Title: Problem of the week - 11/03/2013
Post by: Borek on March 11, 2013, 01:09:38 PM
Given that the density of silicon carbide is 3.21 g/cm3 and that of diamond is 3.51 g/cm3, calculate the covalent radius of a silicon atom in silicon carbide crystal.
Title: Re: Problem of the week - 11/03/2013
Post by: Rutherford on March 11, 2013, 02:12:31 PM
Edit: result noted. Let's wait for others.
Title: Re: Problem of the week - 11/03/2013
Post by: Rutherford on March 13, 2013, 08:53:22 AM
Have you changed the wording of this problem? I thought that it is needed to calculate the length of Si-C bond in the carbide. For the covalent radius of silicon I have a different answer.
Title: Re: Problem of the week - 11/03/2013
Post by: Borek on March 13, 2013, 09:23:39 AM
No idea how you understood the problem then, and how you understand it now. Wording has not changed.
Title: Re: Problem of the week - 11/03/2013
Post by: Rutherford on March 13, 2013, 09:34:34 AM
Okay, sorry then  ::). I initially thought that it is asked to calculate the Si-C bond length in silicon carbide crystal, and that's the answer I posted. I saw now that it is asked to calculate the covalent radius of Si, therefore I have a new answer that I will post (with calculations) when you want me to.
Title: Re: Problem of the week - 11/03/2013
Post by: Borek on March 14, 2013, 11:32:12 AM
No more takers?
Title: Re: Problem of the week - 11/03/2013
Post by: Mr. Inquisitive on March 16, 2013, 03:23:12 AM
Although silicon carbide have three major polytypes (β)3C-SiC, 4H-SiC, and (α)6H-SiC and 250 crystalline forms I only found from the table that the covalent radius is 111 pm. Is this correct?
Title: Re: Problem of the week - 11/03/2013
Post by: Big-Daddy on March 17, 2013, 08:01:07 AM
Do we go for a "simple cubic" lattice structure here? If not, which do we need ...
Title: Re: Problem of the week - 11/03/2013
Post by: Borek on March 17, 2013, 08:06:05 AM
Go for diamond.
Title: Re: Problem of the week - 11/03/2013
Post by: Big-Daddy on March 17, 2013, 09:10:38 AM
Go for diamond.

I'm out for the moment, I'll have to wait for your next hint! What I need is a description of the unit cell, without that I have no idea  :P
Title: Re: Problem of the week - 11/03/2013
Post by: Borek on March 18, 2013, 12:13:32 PM
You can easily google the unit cell for diamond, this is an open book problem!

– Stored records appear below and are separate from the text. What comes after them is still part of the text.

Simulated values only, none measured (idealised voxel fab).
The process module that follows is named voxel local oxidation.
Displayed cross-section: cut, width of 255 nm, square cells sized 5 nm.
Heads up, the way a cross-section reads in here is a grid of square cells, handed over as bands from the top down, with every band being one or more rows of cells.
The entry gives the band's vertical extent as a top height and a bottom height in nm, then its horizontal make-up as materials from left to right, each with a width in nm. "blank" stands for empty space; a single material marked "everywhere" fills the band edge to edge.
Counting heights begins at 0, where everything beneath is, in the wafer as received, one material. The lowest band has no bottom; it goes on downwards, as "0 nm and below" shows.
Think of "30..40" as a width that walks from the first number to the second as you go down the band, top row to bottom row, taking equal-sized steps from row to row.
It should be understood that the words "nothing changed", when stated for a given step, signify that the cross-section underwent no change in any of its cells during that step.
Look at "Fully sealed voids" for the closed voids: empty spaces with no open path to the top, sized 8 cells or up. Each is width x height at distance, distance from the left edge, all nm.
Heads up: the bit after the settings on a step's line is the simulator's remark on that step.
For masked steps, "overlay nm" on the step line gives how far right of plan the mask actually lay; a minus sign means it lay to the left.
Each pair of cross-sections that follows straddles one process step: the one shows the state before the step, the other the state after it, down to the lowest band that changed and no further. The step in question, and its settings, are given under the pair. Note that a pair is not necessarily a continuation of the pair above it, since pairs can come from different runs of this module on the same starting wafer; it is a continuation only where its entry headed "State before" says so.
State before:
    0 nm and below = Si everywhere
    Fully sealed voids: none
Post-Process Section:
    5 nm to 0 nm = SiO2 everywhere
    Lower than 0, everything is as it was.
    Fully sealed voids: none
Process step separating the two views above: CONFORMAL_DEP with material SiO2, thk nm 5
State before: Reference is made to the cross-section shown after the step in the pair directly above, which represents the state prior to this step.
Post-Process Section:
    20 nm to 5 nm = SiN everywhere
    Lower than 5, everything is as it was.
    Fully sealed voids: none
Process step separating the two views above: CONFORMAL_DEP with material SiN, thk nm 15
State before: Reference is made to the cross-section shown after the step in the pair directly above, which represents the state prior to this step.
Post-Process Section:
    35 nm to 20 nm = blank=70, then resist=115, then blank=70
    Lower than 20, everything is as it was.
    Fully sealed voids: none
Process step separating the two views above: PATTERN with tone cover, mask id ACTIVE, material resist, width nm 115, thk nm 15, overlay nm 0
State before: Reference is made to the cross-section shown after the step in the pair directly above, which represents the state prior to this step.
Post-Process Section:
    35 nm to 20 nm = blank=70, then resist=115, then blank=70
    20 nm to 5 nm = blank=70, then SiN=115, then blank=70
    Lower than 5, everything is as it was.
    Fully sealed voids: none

So far we have no correct answer (the one Raderford gave originally - 94 pm - was wrong).
Title: Re: Problem of the week - 11/03/2013
Post by: Rutherford on March 18, 2013, 02:46:40 PM
Yes, but I got a new answer by calculation as I wrote:
Okay, sorry then  ::). I initially thought that it is asked to calculate the Si-C bond length in silicon carbide crystal, and that's the answer I posted. I saw now that it is asked to calculate the covalent radius of Si, therefore I have a new answer that I will post (with calculations) when you want me to.
and it's in agreement with the data Mr. Inquisitive found. I had to find the covalent radius of carbon to calculate the covalent radius of silicon, as I don't think that it is otherwise possible.
Title: Re: Problem of the week - 11/03/2013
Post by: Corribus on March 18, 2013, 03:05:06 PM
111.4 pm is the answer I calculated as well.  The only "outside" information I used to arrive at this answer was the molecular masses of carbon and silicon and a little information about the way the atoms are arranged in the diamond unit cell.  I did make the assumption that the covalent radius of carbon is the same in diamond and silicon carbide. 
Title: Re: Problem of the week - 11/03/2013
Post by: Borek on March 18, 2013, 03:23:24 PM
Yes, 111 pm is the answer I was looking for (and 77 pm for carbon - important intermediate result).

Anyone willing to explain how they got the result?
Title: Re: Problem of the week - 11/03/2013
Post by: Rutherford on March 18, 2013, 04:06:33 PM
I've done this again to be more precise before posting it here and I got a slightly different result  ???, it's 111.61pm.

First to calculate the length of the unit cell of diamond using the density of diamond:
ρ=m/V, m=M·nC/Na, V=a3, where a is the length of the unit cell, M is the molar mass of carbon, Na is Avogadro's number and nC is the number of species in the unit cell (8 for diamond).
I get the equation ρ=nC*M/(Na·a3). From this equation a is equal to 3.5722·10-8cm.

Now, to calculate the covalent radius of carbon. The half of the smaller diagonal of the unit cell is equal to a·sqrt(2)/2, and it is one side of a triangle that 3 C atoms are making, the other two sides are C-C bonds (as shown in the attached picture). The angle between the two C-C bonds are 109°28' (because the C atom that is in the picture connected to two C atoms is in a tetrahedral hole and therefore the tetrahedron angle). I mark the C-C bond length with x, and using the law of cosines: a2/2=2x2-2x2cos109°28' I got that x=1.5469·10-8cm. rC is the covalent radius of C and x=2rC, therefore rc=77.34pm.


The same procedure is for the unit cell of SiC. Using the formula for density I got that a=4.3634·10-8cm. Using the law of cosines (C atoms are in the tetrahedral holes), x=1.8895·10-8cm. x=rC+rSi, and finally rSi=111.61pm

The C atoms in the picture aren't in the same plane. The ones in the tetrahedral holes are a little further from the observer that the other three C atoms.
Title: Re: Problem of the week - 11/03/2013
Post by: Borek on March 18, 2013, 04:24:00 PM
Don't worry about these small differences - for example, I used 6.02×1023 for Avogadro's number, if you have added fourth digit, your results will be different in the fourth significant digit (which they are!). And we are given density with 3 SD only, so any difference after 111 is laughable.